This is the view of David Bishop, leader of PricewaterhouseCoopers' risk assessment services practices in the UK, a man who spends his working life identifying how much trouble spreadsheets are causing to the organisations that use them.

Bishop and his colleague Grant Waterfall recently collaborated with the software trade body BASDA to produce a report exploring the implications of the US Sarbanes-Oxley Act on financial software and reporting practices in the UK. In this interview, they expand on their findings and offer some practical suggestions on how to minimise spreadsheet risks.

The reason BASDA approached PwC for the Sarbanes-Oxley research was because of the firm's well known interest in the area. One of most contentions areas of internal control revolves around spreadsheets, says Bishop: "When you do inventory on them, it's pretty normal to encounter thousands of spreadsheets. We come across them because companies are trying to comply with section 404, but that would be a concern for anyone. A couple of million orphan IDs isn't good whether or not you have to comply with s404."

How the risks arise
As many users will be aware, spreadsheets can cause financial control problems because they lack any in-built structure or controls.

Change control is a basic building block of assurance, and something that Excel lacks. "If a spreadsheet sits on the desktop of someone who has just a little knowledge of how to operate and configure it, that's a dangerous environment if the application it's being used for is business critical," Bishop explains.

"You can very quickly corrupt spreadsheets by altering very little of the content. And that's extremely hard to trace. If you've got no means of verifying them, or no audit process surrounding them, that's a massive risk.

"More often than not, you turn the handle and process it and models are far too complex for people to understand what comes out at the other end."
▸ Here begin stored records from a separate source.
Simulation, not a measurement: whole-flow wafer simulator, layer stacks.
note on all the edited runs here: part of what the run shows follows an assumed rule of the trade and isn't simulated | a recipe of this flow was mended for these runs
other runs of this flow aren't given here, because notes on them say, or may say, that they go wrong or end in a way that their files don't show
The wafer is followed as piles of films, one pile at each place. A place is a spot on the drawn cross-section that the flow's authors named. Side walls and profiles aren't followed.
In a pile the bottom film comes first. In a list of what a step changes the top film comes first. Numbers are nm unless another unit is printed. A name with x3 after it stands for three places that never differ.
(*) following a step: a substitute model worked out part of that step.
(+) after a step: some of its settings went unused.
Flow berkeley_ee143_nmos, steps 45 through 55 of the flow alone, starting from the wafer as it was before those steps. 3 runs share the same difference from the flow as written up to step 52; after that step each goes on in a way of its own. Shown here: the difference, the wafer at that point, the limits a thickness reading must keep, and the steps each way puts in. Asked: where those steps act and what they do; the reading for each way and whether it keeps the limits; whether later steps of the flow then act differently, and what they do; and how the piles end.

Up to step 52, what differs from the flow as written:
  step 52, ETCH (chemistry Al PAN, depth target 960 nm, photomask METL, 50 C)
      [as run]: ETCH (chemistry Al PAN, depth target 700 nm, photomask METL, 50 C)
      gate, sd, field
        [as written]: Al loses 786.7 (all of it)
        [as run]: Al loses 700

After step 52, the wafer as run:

Where the spreadsheet dangers lurk
Spreadsheet use is so widespread, and the uses to which they are applied are so varied that the PwC risk assessors struggle to pick out particular problem areas. Technology risk specialist Grant Waterfall comments, "Normally you find spreadsheets in the financial reporting arena. Alarm bells go off if you find 20,000 spreads within a centralised financial reporting function. If you find that many, you've got to start asking questions - why are the financial systems not producing the information management needs?"

Bishop warms to the theme. "It starts focusing your mind if you find that people are using spreadsheets for things like billing, which they're not designed to do."

In spite of its limitations, Excel is frequently used for billing or processing invoices. "If you take account of what it's being used for, the amount of manipulation required and the associated risks, I would say a spreadsheet could never take on that amount of processing," says Bishop.

Pricing and revenue recognition models are also classic cases where spreadsheets can introduce risks to the reporting process. "If you see a situation where a customer invoice is generated from a routine ERP environment, but between the invoice being issued and recorded into the ledger and accounts prepared a spreadsheet is used to manipulate and represent the ERP information, that presents a high-risk situation," he warns.

Third wave data extraction systems
In recent years, "middleware" tools have emerged that attempt to manage the flow of data between ERP/accounts systems and spreadsheets. But for Bishop and his colleagues, they pose as many questions as they answer.

"There's nothing wrong with using a data extraction tool to take data off a system and analyse it in one way," says Bishop. "The issue becomes what you then do with that data between extracting it and putting it into management reports or statutory financial statements.

"The first question I would ask is why do you need to put something between a robust and well controlled system and an end reporting situation? What is the necessity to do that?"

If the spreadsheet's purpose is to manipulate - not necessarily in a malevolent sense - the amount or timing of numbers that come out of an accounting system before they go into financial reports, that creates a risk either by omission or comission. "That sets alarm bells ringing," says Bishop.

Data extraction tools are part of the normal life of analysis and some of them can impose a degree of control that would otherwise be missing. The key test for these systems, he says, is whether they can demonstrate they're can be risk-managed within a sound IT and internal control environment. He's willing to accept their use if users can demonstrate that controls exist, and prove them by testing the inputs and outputs of extraction and reporting systems.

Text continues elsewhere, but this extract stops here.